Saturday, May 16, 2009

TV interview with Areej Khan, force behind campaign promoting Saudi women driving

Areej Khan's campaign to promote discussion about women's driving was featured on New York TV on 5/15/09. I'm going to include this interview in our list of news links, but also wanted to feature the interview since it's great to see and hear her. Best of luck Ms. Khan!

Here is the link to the television interview.

Monday, May 4, 2009

First American Woman Driver to Obtain A License - 1900

Yesterday I visited the town of Concord, near Boston, with my book discussion group. We had all read an interesting book about the great writers and thinkers who lived in Concord in the 1800's - Ralph Waldo Emerson, HD Thoreau, Louisa May Alcott, Margaret Fuller, and Nathaniel Hawthorne. We wanted to visit their homes and then discuss the book, American Bloomsbury by Susan Cheever. First we visited the Alcott's home, and the Emerson's home. At the Alcott's home, we had women tour guides who played the roles of friends and family who would have been at the home in the 1860's. There was even a young lady, dressed in traditional costume, playing the harp.

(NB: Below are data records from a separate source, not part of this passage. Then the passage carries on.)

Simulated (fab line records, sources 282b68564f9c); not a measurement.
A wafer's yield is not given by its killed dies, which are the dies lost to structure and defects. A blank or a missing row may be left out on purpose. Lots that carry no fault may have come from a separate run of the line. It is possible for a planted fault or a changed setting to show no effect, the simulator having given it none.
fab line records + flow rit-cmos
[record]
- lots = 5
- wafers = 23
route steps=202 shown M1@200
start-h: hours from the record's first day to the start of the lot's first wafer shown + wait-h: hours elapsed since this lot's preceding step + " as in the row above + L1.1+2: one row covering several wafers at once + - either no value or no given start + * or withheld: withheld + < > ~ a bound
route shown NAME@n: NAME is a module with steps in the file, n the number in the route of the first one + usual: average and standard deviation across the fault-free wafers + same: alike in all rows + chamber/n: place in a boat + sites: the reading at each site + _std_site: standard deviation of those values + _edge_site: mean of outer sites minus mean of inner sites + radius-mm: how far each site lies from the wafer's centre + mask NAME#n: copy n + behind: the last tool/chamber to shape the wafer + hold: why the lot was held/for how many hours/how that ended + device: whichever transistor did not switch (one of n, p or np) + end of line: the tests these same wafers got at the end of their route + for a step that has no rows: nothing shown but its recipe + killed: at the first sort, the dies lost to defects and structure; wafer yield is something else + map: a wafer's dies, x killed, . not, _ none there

What does this have to do with women driving you ask? One of us wanted to visit the graves of the famous Concord authors, which are all on the same hill in Concord's Sleepy Hollow Cemetery. It's known as Authors' Ridge, and is definitely worth a visit. As we walked into the cemetery, we came across a sign pointing to the grave site of Anne Rainsford French Bush. She was born in 1878 and died in 1962. She is believed to be the first American woman to have a driver's license. According to records, she was granted a license on March 22, 1900. The type of license she was granted was for a "Steam Engineer's License, Locomobile Class".

Who will be the first Saudi women to get a Saudi driver's license? Since Saudi women are so modest, I doubt anyone will step forward to claim that achievement. Yet I hope that one day, those who get the first licenses will find their sons and daughters, and their grandsons and granddaughters, bragging about their courage.